John 14:10

Don't you believe that I am in the Father, and that the Father is in me? The words I say to you I do not speak on my own authority. Rather, it is the Father, living in me, who is doing his work.

My father and pastor, who is an advocate for the Oneness position stated:

Jesus' divinity is what we call "the Father." That's why Son can say "the Father living in me does the works," since the term "Son" is used to denote the flesh or humanity of Christ. Jesus is then, both the Father and the Son."

How do Trinitarians explain the meaning of this passage? How is the Father "in" Jesus yet distinct from Jesus?

  • 2
    They explain it with the trinity ...
    – user3961
    Mar 2, 2017 at 2:22

3 Answers 3


The Orthodox Christian interpretation is that the essence of the Father and the Son is the same, but that they are still different persons. This is the Christian dogma of homousia that was affirmed at the First and Second Ecumenical Councils in the 4th century, and is stated in the Nicene Creed. At the First Council of Nicea in 325 the Church affirmed:

We believe in one Lord Jesus Christ, the Son of God ... that is of the essence of the Father [ἐκ τῆς οὐσίας τοῦ Πατρός]
... being of one substance with the Father [ὁμοούσιον τῷ Πατρί]

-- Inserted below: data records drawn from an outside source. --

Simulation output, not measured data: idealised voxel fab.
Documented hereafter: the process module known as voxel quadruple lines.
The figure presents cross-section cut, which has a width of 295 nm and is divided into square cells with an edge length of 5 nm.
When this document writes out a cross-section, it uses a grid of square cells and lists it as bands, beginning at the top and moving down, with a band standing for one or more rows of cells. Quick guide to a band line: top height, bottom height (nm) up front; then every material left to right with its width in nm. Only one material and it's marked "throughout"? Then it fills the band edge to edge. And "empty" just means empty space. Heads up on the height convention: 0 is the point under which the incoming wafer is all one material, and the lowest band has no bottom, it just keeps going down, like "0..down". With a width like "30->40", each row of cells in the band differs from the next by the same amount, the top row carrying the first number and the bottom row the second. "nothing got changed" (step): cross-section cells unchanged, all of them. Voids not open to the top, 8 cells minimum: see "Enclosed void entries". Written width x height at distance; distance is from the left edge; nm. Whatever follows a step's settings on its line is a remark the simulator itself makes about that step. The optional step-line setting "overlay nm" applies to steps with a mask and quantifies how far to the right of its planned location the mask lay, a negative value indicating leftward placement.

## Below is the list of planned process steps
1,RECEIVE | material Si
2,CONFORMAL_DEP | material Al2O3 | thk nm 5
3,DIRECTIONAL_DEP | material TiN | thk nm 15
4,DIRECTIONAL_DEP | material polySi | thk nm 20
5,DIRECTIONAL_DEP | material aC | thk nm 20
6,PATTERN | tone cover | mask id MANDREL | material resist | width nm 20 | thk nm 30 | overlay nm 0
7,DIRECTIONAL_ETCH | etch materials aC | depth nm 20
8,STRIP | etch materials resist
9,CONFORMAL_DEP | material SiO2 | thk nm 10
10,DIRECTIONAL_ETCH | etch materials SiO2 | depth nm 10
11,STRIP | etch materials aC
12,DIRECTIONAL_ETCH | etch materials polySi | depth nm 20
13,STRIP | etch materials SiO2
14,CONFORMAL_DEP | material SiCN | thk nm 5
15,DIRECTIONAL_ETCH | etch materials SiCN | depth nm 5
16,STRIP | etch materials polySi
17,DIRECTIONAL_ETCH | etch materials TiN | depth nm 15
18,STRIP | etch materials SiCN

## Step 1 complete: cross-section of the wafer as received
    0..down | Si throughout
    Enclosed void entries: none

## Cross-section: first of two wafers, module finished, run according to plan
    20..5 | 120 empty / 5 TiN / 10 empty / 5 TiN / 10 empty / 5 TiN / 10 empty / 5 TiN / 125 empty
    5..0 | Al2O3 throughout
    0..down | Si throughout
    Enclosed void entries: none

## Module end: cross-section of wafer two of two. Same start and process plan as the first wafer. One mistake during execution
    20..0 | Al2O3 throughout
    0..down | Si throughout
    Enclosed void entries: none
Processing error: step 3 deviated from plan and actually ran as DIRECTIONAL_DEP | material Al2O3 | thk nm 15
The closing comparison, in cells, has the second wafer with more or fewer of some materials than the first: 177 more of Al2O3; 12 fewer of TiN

Theophylact of Ohrid (1055-1107), summarized the Orthodox understanding of the passage you cite as follows:

The Son is in the Father. This means that the Son is revealed in the essence of the Father, and the Father is revealed in the essence of the Son. Similarly, a king is visible in his portrait [if it is well drawn], and the portrait is visible in his person. This is because of the characteristics shared by the portrait and the king. To show that His essence is the same as that of the Father, Christ declares, The words that I speak unto you I speak not of Myself. This means, "I speak only what the Father speaks. I have nothing of My own that is separate from the Father. Everything We have, We possess in common. We share one essence in two distinct hypotheses [persons]. The words I speak and the works I do are the Father's. Because Our works are divine, the Father is God and I am God: they are the works of a single essence. Whatever I do, the Father does. Whatever the Father does, I do.

Believe that I am in the Father, and the Father in Me

This means, "The very names Father and Son are sufficient to indicate that Our essence is identical. However, if this does not convince you that Our works are one in essence and honor, and that the Father is manifested in My essence and I in His, then believe Me for the very works' sake, for they are the works of God."

Explanation of the Gospel of John (tr. Chrysostom Press), pp.227-228

Perhaps, however, as you suggest some sort of argument supporting a different theology can be constructed on the basis of John 14:10 alone. This would be a very weak theology, though, would you agree? Any dogma proposed would have to find support throughout all of Scripture, without contradiction. We have for example, the testimony at the very beginning of John's Gospel (1:3):

In the beginning was the Word, and the Word was with God, and the Word was God. He was in the beginning with God; all things were made through him, and without him was not anything made that was made.

Furthermore, if the "Son" was only the "flesh", how do we interpret the tripartite division of body, soul and spirit? (1 Thessalonians 5:23). Did the "Son" refer only to the body, but the soul and spirit to God? How could the body only then pray to God the Father, as Jesus is shown to do in the Gospels.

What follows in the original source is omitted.